Monday, July 21, 2014

IMITATE CHRIST (1 Corinthians Chapter 11)

1 Corinthians 11:1, “Be imitators of me, as I am of Christ.”

My seminary thesis--written some 24 and ½ years ago--was entitled “The Imitation of Christ: A Proposed Doctrine.”  Knowing what I now know, I’m thinking it could probably use some revision.  The basic premises of the thesis are good, but the topic is a big one and there is much room for growth in understanding and practice.

The English Standard Version starts a new paragraph at verse 2, which means that verse 1 actually belongs with that which precedes it.  Verse 1 serves as a fitting summary to Paul’s instructions regarding the matter of eating food offered to idols.  That was the main theme of the preceding chapters in which the Apostle Paul spoke of the need for believers to be willing to sacrifice their own rights and freedoms for the sake of the spiritual benefit of their fellow brothers and sisters in Christ (Cf. 1 Corinthians 8:9; 9:12b, 19; 10:23-24, 31-33).  Christ Himself walked in that kind of self-sacrificial manner (Cf. Romans 15:2-3; Philippians 2:1-8).  The Apostle Paul followed in His steps. 

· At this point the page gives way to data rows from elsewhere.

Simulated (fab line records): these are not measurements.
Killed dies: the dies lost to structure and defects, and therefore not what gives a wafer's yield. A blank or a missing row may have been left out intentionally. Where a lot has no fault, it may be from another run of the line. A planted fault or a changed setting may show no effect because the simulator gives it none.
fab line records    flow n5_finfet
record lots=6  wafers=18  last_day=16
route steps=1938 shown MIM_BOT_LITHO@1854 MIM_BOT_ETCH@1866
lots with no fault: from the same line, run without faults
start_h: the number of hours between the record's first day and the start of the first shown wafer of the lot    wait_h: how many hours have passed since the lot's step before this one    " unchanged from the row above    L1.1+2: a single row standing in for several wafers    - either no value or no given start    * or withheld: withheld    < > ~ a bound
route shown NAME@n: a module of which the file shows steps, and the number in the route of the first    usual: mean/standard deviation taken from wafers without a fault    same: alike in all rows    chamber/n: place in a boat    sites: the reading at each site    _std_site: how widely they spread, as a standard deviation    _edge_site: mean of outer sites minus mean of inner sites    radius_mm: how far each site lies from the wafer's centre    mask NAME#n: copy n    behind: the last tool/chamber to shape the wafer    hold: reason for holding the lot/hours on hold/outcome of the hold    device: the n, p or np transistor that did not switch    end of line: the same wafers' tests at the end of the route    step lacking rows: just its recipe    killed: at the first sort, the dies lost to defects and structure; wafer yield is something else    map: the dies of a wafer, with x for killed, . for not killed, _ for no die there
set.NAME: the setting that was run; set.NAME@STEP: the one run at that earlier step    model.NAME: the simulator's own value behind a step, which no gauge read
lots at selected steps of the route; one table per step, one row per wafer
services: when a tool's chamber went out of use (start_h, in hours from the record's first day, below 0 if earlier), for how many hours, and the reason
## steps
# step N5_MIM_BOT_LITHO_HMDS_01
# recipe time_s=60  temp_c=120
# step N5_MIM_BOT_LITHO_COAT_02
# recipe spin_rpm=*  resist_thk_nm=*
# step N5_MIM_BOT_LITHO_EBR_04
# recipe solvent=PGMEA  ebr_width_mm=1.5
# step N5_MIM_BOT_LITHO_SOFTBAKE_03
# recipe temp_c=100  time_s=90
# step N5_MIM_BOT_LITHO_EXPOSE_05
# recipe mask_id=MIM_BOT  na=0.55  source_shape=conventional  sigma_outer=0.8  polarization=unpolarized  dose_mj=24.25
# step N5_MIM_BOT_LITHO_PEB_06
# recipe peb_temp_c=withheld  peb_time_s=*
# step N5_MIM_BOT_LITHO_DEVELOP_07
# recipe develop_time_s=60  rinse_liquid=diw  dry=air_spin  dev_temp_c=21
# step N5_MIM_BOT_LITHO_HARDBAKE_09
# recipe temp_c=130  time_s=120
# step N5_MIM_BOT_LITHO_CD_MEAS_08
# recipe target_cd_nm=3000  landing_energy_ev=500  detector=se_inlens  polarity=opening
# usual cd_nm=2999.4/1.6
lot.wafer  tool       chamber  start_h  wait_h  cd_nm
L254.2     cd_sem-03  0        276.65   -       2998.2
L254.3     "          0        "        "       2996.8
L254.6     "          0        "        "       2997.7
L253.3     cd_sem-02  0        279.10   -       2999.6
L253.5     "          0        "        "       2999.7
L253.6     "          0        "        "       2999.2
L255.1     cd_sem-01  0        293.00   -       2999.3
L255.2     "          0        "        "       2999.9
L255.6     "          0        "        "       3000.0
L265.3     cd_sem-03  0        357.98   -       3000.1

The terms used here are important.  The word translated “imitators” is the Greek mimetes which means literally to mimic.  It was used with regards to imitating the conduct of someone.  Our English word, “mimic,” is derived from the Greek term and means “to imitate closely; to resemble.”  The term “be” is a present tense imperative.  We are therefore commanded to on-goingly follow the example of Christ in the manner in which we live.  Paul set himself forth as one who was doing the same and whose life was therefore, in that respect, worthy of emulation (Cf. 1 Corinthians 4:16; 1 Thessalonians 1:6; Philippians 3:17).

The “imitation of Christ” is a doctrine not much written about.  It has wrongly been perceived by some to be something that we can attain to according to our own wisdom and self-effort.  One of the most widely circulated books related to this theme is Charles Sheldon’s book, “In His Steps.”  That fictional account tells the story of a church that adopts a “What Would Jesus Do?” (WWJD) perspective.  Life was improved in the community as church members endeavored to apply Christ’s example to their everyday lives.  But the premise of the book gives man too much credit.  It supposes that we have, in ourselves, the wisdom, compassion, and discernment to make such choices.  That thematic question, “What Would Jesus Do?” gave birth to movement.  And for a time Christian bookstores were filled with WWJD bracelets, journal covers, etc.

But the imitation of Christ is not something we do or attain to, it is something that happens as a matter of course when we walk by the Spirit.  A better question than “What Would Jesus Do?” is “What Would Jesus Have Me to Do?”  The foundational corollary in the example of Christ to us is His willing submission to the Father (Cf. John 5:30).  By the Spirit alone are we brought into such a submissive relationship and a corresponding conformity to Christ in all other respects (Cf. 1 John 2:5-6).  It is as we walk by the Spirit that Christ-likeness is borne in us (Cf. Galatians 5:22-23; Ephesians 5:18f; Colossians 3:16f).  We are called to more than a “monkey-see, monkey-do” kind of imitation.  By the Christ-instructing and exalting work of the Spirit we are called to a radical inside-out transformation that changes both the way we think and live (Cf. John 16:13-14; 2 Corinthians 3:18).

Christ is our example in every virtuous matter: in how we are to walk (Cf. 1 John 2:5-6), lead (Cf. 1 Peter 5:1-4), think (Cf. Philippians 2:3-8), love (Cf. Ephesians 5:1-2, 5:25; John 13:34-35; 1 John 3:16; 1 Corinthians 13:4-7), forgive (Cf. Colossians 3:14), serve (Cf. Mark 10:43-45; Philippians 2:3-8), suffer (Cf. 1 Peter 2:21-23), speak (Cf. 1 Peter 22), etc.  It is by a miracle of divine grace that we are enabled to follow in the radically divergent footsteps of Jesus.  Christ’s presence is us brings about a glorious transformation.  “I can see Jesus in you” is amongst the most precious things we might ever hear.  That God would work such a change in us speaks to the glory of His grace!  “May the mind of Christ my Savior, live in me from day to day, by His love and pow’r controlling all I do and say…May His beauty rest upon me, as I seek the lost to win, and may they forget the channel, seeing only Him.”